Note: The videos were totally unscripted, and edited with all the sophistication of a caveman trying to use a fountain pen on his cave wall. You have been warned!
As some of you may know, I’ve been interested in using voice recognition software for translating for the past few months. This all started with Kevin Lossner invitation to try Mac OS/X Yosemite’s built-in dictation tool, which, after my first attempt, yielded pathetic results.
However, as the saying goes in Portugal, the “hardware is always right” and the fault was obviously my own, as a student under Professor David Hardisty named Joana Bernardo had achieved remarkable success with this.
So, I stuck with it for a little while longer and actually got to improve both my dictation and software features to the point where it has become my main ancillary tool for translation when paired up with my CAT tool of choice. In fact, the productivity boost it provided was only matched by my adoption of CAT tools shortly after I began translating.
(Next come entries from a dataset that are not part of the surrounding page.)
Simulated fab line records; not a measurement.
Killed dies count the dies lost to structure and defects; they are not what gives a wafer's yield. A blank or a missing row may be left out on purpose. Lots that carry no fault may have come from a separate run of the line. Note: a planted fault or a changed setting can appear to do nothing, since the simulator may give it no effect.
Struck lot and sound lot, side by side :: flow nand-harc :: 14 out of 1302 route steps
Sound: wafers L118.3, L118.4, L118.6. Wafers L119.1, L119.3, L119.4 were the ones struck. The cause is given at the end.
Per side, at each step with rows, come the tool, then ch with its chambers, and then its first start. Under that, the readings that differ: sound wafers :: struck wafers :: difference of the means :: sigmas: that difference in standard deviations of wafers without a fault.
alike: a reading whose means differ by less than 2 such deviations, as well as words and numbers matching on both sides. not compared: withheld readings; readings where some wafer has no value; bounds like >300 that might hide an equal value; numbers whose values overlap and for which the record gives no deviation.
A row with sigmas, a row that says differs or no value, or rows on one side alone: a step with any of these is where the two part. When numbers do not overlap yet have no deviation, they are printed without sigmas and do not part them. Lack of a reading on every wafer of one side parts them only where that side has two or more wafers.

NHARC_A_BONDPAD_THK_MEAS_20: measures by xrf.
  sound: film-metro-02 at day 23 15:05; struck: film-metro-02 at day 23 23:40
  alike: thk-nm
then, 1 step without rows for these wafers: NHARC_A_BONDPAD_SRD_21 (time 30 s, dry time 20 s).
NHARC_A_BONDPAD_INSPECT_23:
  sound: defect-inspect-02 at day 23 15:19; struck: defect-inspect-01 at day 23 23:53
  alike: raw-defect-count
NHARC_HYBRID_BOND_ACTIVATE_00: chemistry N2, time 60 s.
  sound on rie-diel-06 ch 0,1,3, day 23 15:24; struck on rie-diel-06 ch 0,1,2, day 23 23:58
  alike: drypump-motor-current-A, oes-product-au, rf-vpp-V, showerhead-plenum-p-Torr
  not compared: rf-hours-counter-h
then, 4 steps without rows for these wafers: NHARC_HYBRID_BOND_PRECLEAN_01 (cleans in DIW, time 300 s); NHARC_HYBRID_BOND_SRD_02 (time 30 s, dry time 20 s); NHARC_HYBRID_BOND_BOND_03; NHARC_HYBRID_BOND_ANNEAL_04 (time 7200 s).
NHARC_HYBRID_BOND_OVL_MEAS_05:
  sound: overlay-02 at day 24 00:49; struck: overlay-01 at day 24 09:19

At about the time I had this figured out, I wrote a post for Kevin Lossner’s Translation Tribulations blog, detailing how to spec a virtual machine for using the OS/X dictation feature under a Windows environment as the guest operating system. This combination of OS/X and virtual machine software allows you to use whatever CAT tool you want (or none at all) and the built-in speech recognition.
OS/X’s built-in speech recognition has one marked advantage over all other solutions that have been explored so far: by downloading the improved audio dictionaries, you make it possible to dictate without sending any data to a remote server, thus preserving confidentiality – an important feature if you work with materials requiring such handling.
However, this also poses some limitations, namely the apparent inability to add vocabulary, some minor capitalization issues that arise whenever one stops dictating mid-sentence, and the lack of application-specific commands outside the built-in selection that comes with OS/X for the applications bundled with said operating system.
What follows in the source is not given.